Perhaps the most important concept to consider is this: the greatest thing that we can do for the world is simply to liberate our own minds. It's only when we find our true center, that we are really able to act in a selfless and empathic way. The late, wonderful, and ceremoniously disgraced Harvard professor of psychology, Ram Dass (formerly Richard Alpert, Ph.D.), said "I can do nothing for you but work on myself. You can do nothing for me but work on yourself." The more time goes by, the more I understand how deeply true this is. In order to do the purest good, we have to set our ego’s need to accomplish something to the side. The end result of this process is that burnout can often be sidestepped.
I've seen many people in the mental health field with an earnest zeal for helping others burn out going a million miles an hour in the wrong direction. I’ve done it myself. Invariably when this particular thing happens, it is because one’s own ego is in the driver's seat. Rather than continually ensuring that the welfare of others is put first, there is a focus on what our contribution is, if our performance was good enough, and what our behavior says about us. But it was never about us to begin with. By inserting ourselves where we don’t belong, we can take on unnecessary crap and burn out.
There is an internal freedom that comes with a simple focus on getting out of our own ego. This is the type of work we need to do on ourselves in service of others. Once we've found our core beyond ego, it doesn't steer us wrong. We also know that we personally don't have to do it all. It's not about our saving anyone or anything. It's about engaging in compassionate action to help alleviate suffering when presented with the opportunity, regardless of the outcome. It doesn’t matter if the outcome is winning, losing, life, nor death. We’re not trying to achieve anything beyond acting compassionately in the moment.
Consider the act of caring for a beloved ailing grandparent who is ready to die. You care for them not towards the end of having them live forever, but because you love them. Any frantic behavior to help keep them alive is in service of reducing your own anxiety, not in service of helping them. And doing this would only take away from your opportunity to really connect with them. You care for a dying loved one because it is an honor and a privilege. You do it without personal attachment to what can be achieved. That is it. That’s the goal. Foster that quality. Bring it to your work. Processing your own emotions and grief is done separately. Your grief has nothing to do with the loving care provided, save for the awareness that your time with them is fleeting and an opportunity to be treasured.

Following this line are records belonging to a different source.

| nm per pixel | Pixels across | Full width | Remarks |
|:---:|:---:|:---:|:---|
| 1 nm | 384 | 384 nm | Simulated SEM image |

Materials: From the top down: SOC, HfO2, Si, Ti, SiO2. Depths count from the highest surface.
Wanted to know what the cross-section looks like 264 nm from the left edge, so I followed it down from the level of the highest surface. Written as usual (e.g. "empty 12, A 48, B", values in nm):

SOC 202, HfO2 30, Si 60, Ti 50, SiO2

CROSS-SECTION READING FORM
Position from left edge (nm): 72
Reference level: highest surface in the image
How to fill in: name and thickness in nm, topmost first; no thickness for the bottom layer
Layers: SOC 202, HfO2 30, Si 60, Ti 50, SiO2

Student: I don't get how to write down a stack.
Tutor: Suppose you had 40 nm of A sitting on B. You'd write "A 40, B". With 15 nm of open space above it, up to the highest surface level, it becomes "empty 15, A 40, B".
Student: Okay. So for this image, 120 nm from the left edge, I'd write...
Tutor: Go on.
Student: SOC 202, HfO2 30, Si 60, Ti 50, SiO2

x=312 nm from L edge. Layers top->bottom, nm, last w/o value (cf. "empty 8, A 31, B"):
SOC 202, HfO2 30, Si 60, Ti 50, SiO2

Acting compassionately in the moment is not only enough, it’s better than if we had acted with a focus on achievement or gain. A focus on outcome diminishes the act of service. If we allow ourselves to act in accordance with attachment to outcome, we let our fear contaminate the act of love. To me, it is love mingled with a compulsive desire to help that is rooted in fear, that is the surest way to burn out.
Work on yourself. Stop idealizing your own achievement. Step outside your ego. Focus on the pure act of giving love. That’s the trick.